Real Value of DevOps
No matter how hard you work in implementing DevOps practices in your organization, there are always questions arising regarding the actual bottom-line value that it brings. Especially in larger organizations, where it’s easier to coast along without being noticed if your work is actually making an impact or not.
Recently I found myself in a position several time to explain to people both in and outside of the Tech industry about DevOps, the value it brings and is it just another trap to milk money off people and companies. So I have decided to make sense of my thoughts and put it all into writing, for future reference to myself and anyone else asking.
As always, let’s start from scratch - what is DevOps and why should we care?
Devops is a way of thinking and working that enables people and teams to work/collaborate in an effective and sustainable way.
Many people think about DevOps as specific tools like Kubernetes or Docker, but tools alone are not DevOps, it’s rather how and why you use them.
Needless to say, in the DevOps/SRE field, it’s very important to show the value being brought by implementing said practices as they are usually hidden or not so obvious to the rest of the organization, since at times they are so subtle, that it’s taken for granted.
And here is where we get to the core of the issue - how to explain DevOps plainly for anyone to understand, ideally in one sentence?
Eliminating inefficiencies while making conscious and sensible trade-offs
Why does it matter to eliminate inefficiencies?
To put it bluntly: Inefficiencies == waste. And waste in any form is bad - whether it’s money, resources or time. As much as you have the budget, manpower and deadline buffer, being able to do more with less budget, manpower, in shorter time span is always better and will give you the crucial market advantage that every organization is after.
(Hidden) Inneficiencies
For the most part, you can go a long way without noticing all the opportunities to remove waste. Let’s look at several examples:
- That extra step that you have to make in order to promote your app from DEV to STG environment.
- The fact that you can’t test your new payment feature in production so you spend hours waiting for a real payment in order to verify.
- The fact that your automated regression suite is always “amber” and you have to check it every time to ensure that the flaky tests are not breaking anything important.
- That noisy alert that’s been waking you up too many times but you never go around to implement a permanent solution.
Depending on your maturity level, you will have different problems at different points in time and that is normal. Important bit is to iterate the improvements in a way that will elevate that maturity, ideally with a focus in different pillars that are the core of DevOps. There is some debate around the number of pillars and which those are. My take is the 5 pillars:
- Culture
- Automation
- Lean (in every sense of that word)
- Measurement
- Sharing
Each of these has subtypes but let’s leave that for some other time.

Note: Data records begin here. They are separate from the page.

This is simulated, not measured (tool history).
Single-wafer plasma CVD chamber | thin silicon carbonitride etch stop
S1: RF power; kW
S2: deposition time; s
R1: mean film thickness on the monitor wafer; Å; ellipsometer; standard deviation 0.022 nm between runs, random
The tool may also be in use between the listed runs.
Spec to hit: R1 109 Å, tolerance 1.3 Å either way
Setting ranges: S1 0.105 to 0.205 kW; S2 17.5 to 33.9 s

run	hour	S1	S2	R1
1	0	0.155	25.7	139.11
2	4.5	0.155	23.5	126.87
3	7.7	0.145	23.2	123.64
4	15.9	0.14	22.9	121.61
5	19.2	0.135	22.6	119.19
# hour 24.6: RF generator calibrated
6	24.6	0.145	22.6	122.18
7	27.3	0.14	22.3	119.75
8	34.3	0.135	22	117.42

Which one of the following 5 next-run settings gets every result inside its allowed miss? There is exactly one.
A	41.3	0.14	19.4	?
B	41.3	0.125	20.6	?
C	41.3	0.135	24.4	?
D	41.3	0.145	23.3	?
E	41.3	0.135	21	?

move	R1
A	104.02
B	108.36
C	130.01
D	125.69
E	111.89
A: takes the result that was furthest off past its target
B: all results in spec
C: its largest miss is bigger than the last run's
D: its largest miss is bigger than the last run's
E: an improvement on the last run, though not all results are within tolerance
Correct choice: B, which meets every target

The catch here is as you reach higher levels of maturity, you will “unlock” new opportunities for improvement. Also, you will realise that some improvements are not worth doing until you reach a higher level of maturity. For this, I will reference a DevOps Bible - The Phoenix Project. There is a part where the main character is taken into some kind of a plant/factory and is explained the concept of how bottlenecks (a form of waste) are formed and the Theory Of Constraint.
The Theory of Constraint
The theory goes something like this:
- Identify the constraint in your current situation
- Exploit the constraint (don’t allow for wait time)
- Subordinate other activities to constraint (your primary focus should be on removing the constraint, not doing other things)
- Elevate the constraint to new levels
- Find the next constraint
Applying this theory, you can identify the bottleneck in your team/process/project and improve the flow of work, since the actions taken without taking the bottlenecks into account will likely only bring short-term improvements or an ilusion of an improvement.
To put an example, let’s say you have the most awesome build pipeline that allows you to deploy on demand any branch in isolation but your regression tests are missing coverage of core functionalities for your service.
In this case, you would probably want to focus on your testing (your bottleneck) instead of doing more improvements on your build pipeline, which is enough for your team to move swiftly.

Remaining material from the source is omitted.